On the very narrow question on whether we can submit jobs from other UIs, we have done a series of test runs both at Oxford and RAL PPD and find no problems. On the broader question on whether we are happy to given up the RAL UI we do have concerns and request retention of the UI, or equivalent at RAL as part of our Special cases for non-Grid access.

Progress on Grid submission instead of qsub

We have yet to run any full length production jobs on the GRID; despite having a long lived MyProxy server running all our jobs fail as soon as the short term proxy expires! As the grid500M queue has typically a day's worth of jobs, often our jobs don't even start to run. Derek Ross is investigating, but this means we don't have progress to report.

Also the grid500M appears very heavily used, based on EstRespTime, the grid1000M and grid2000M appear to have much better times but we cannot use them. Some of our analysis jobs now require 1GB of memory so need grid1000M but beyond that our main effort, MC, only needs grid500M but is starved of CPU. Can anything be done to even this up?

On a related point we don't know how to debug when jobs exceed some limit and are aborted, returning no output at all. What do other experiments do? Is there anyway to access the output of jobs running on the GRID similar to qcat that could help us understand what is going on? I have spoken to Stephen Burke and it looks like we have to wait for Glite/WMS for any improvement. I have just heard that Catalin have finished setting this up so there may be a partial solution soon.

Special cases for non-Grid access

The Summary

This section is rather long and there will not be time at the meeting to discuss in detail. So, to summarise:-

  1. Request access for VO management, a need which I think has been recognised and accepted.

  2. A UI for group wide batch submission both because production management roles rotate between universities so centralising on RAL is logical and also because most of our data is on NFS disk making management from any other UI very clumsy.

  3. A short term request for existing users (<= 20) access to RAL until we no longer have most of our data on NFS disk. Continuing to use the UI there for private batch submission would be nice but not essential.
Matt Hodges suggested that it might be possible to set up a "VO box" to be shared by small VOs like ours. MINOS we be very interested in such a service. Indeed if it were at RAL and it had access to our NFS disks then we could probably withdraw all of the requests in this section.

The Detail

PREAMBLE: Our Data Access Strategy

Before I get to the requests I think it would help if I were briefly to explain our data access strategy. At the moment our data is distributed over a heterogeneous mixed of devices:-
1)  FNAL enstore
2)  Local NFS disk
3)  RAL dCache
4)  RAL Castor (currently not available)
To further complicate things some of our datasets are defined in terms of SAM queries on the FNAL data store although the data themselves are often on local disk or SE. To isolate production from details about physical location I have, over the years, developed DCM (Data Cache Management) that presents all the data in the same way with catalogues that map user requests from file name to file locations. A data driven back-end then selects the appropriate commands (currently cp, wget, dccp, rfio and soon to be added lcg-utils). To obtain DCM catalogues of the SEs at RAL I requested, and was given, permission to perform nightly "sympathetic" scans of our entire data set.

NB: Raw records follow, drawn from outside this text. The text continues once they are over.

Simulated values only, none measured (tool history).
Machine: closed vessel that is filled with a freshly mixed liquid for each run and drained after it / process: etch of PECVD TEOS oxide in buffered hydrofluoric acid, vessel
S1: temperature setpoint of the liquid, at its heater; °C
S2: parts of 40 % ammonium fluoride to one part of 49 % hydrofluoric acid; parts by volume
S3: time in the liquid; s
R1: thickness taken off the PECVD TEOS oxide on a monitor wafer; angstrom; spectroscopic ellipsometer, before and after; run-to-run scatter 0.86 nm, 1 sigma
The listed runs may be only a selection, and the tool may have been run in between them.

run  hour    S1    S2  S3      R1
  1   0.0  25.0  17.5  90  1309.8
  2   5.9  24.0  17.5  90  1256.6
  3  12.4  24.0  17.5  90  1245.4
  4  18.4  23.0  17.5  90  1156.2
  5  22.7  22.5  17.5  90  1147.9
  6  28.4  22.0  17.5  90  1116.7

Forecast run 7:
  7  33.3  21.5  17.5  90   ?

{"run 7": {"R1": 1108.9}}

In a sense DCM is our equivalent of LFC and lcg-utils but in the short to medium term, with our substantial NFS disk allocation and our reliance on FNAL for data and meta-data, LFC cannot be a complete solution for us.

Right, now on to the requests for resources.

Request 1: VO Support

Now I believe that the case has already been accepted for interactive access to maintain VOs but I will formalise it by listing the types of activity for which we still need interactive access:-

  1. Database Management
    We run a database distribution system and nightly update our databases on the MySQL server sql.gridpp. Mostly this runs as a cron job although I do occasionally require to log in to investigate problems.

  2. Catalogue Generation
    As explained in the preamble, I have a nightly cron that forms catalogues of our SE. Again I may need interactive access to fix problems.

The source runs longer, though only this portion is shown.